The official history — the one propagated by the French since the very beginning in newspapers — says that French soldiers gloriously and bravely attacked, backed by a Filipino-Spanish force, the citadel of Saigon. But Fr. Francisco Gaínza, OP, who was there and witnessed the entire operation, tells a very different version. Moreover, the fake news spread by the French was the reason that pushed Father Gaínza to write his own account, La Campaña de Cochinchina (The Cochinchina Campaign).
When the troops from Manila arrived on the shores of Vietnam to join the French troops, Father Gaínza found that most of the French soldiers were tired, sick and demotivated. They were not used to the humid and hot weather and, after such a long trip, they looked quite weak. For unknown reasons, French admiral Charles Rigault de Genouilly, forced the Filipino-Spanish troops to wait in deep waters before approaching to attack. The days were passing, and anger started to rise. They were getting bored, food was not abundant and they just wanted to enter the action.
Finally, the citadel of Saigon was besieged and taken with little resistance by a team of Filipino soldiers led by a Spanish colonel, Palanca. The French troops only entered the city after the citadel surrendered. Gaínza praises the bravery and the loyalty of the Filipino soldiers, which in my opinion, formed two-thirds of the forces. Catholic friars — foreign and Vietnamese — were liberated from Saigon prisons after some confusion.

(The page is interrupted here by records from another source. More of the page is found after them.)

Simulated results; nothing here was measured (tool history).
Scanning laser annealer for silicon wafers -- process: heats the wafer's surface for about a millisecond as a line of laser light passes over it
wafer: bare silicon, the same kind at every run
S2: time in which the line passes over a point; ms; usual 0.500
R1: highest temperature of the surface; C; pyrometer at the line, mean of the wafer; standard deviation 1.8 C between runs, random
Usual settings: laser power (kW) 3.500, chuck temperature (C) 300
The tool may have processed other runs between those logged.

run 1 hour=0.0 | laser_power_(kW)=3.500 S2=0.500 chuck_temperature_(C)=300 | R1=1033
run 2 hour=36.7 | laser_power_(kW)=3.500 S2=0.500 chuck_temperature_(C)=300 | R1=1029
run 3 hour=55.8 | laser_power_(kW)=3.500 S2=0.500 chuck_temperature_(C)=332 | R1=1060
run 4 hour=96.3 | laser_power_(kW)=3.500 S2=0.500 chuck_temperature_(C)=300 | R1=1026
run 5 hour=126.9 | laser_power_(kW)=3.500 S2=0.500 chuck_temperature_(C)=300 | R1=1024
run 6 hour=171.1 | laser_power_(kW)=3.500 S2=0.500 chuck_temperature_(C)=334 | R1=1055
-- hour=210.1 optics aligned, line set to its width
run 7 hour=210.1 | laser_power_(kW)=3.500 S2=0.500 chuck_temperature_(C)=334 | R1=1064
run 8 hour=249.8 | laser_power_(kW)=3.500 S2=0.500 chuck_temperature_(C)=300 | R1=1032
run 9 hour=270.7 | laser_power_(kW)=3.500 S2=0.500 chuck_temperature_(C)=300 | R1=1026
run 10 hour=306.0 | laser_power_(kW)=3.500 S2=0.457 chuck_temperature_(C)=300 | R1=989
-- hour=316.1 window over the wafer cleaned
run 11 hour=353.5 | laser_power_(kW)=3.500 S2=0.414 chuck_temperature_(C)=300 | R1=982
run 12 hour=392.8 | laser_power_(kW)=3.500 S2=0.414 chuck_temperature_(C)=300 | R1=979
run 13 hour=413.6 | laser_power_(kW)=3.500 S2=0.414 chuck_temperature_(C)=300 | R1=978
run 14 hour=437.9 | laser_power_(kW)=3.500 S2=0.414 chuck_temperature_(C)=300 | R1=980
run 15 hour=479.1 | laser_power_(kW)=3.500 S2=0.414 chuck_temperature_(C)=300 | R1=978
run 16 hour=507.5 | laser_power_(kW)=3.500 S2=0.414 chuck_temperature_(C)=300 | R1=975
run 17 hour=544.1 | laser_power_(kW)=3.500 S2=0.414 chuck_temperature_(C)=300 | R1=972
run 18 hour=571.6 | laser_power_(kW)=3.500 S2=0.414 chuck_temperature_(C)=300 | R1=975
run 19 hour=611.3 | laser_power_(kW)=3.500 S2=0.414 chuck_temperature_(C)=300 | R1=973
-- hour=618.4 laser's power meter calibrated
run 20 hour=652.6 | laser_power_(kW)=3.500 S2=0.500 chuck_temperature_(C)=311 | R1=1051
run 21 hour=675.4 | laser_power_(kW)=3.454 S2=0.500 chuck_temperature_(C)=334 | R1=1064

Little did they know that the operation was not being carried out to liberate the friars, but to help the French to establish a colony. The paradox is that colonial subjects were supporting inadvertently the creation of another colony. Once the mission was accomplished, they returned to Manila and left the territory surrounding Saigon to be taken by France.
Unfortunately, Gaínza is not very explicit when it comes to the names of the Filipino soldiers who took part in the military operation, but he mentioned the death of at least two Filipinos, one of them named Victor Castillo. Gaínza deeply laments their death and regrets the Spanish participation in the campaign: the lives of the Filipino soldiers were too precious to be sacrificed in an adventure that would only help the French, a colonial plan that he only discovered afterwards.
And that’s precisely why Gaínza’s version of the account was kept hidden in the archives of the University of Santo Tomas until Father Fidel Villarroel rescued it in 1972: Gaínza was on the side of Catholicism and of the Filipino people, and criticized very harshly the Spanish government for its strategic stupidity. The manuscript could not be published.
So, there we have a paradoxical and somehow controversial battle where Filipinos took part decisively, a battle unknown to most people in the Philippines, but that decided the fate of Vietnam for the next 100 years. The event deserves archival research, because what I have presented is no more than a shallow summary of Father Gaínza’s version.
Still, the fact seems clear to me: Saigon, a very important city of a nation known for having defeated the Chinese and the United States, was conquered by a small group of valiant Filipinos in 1859.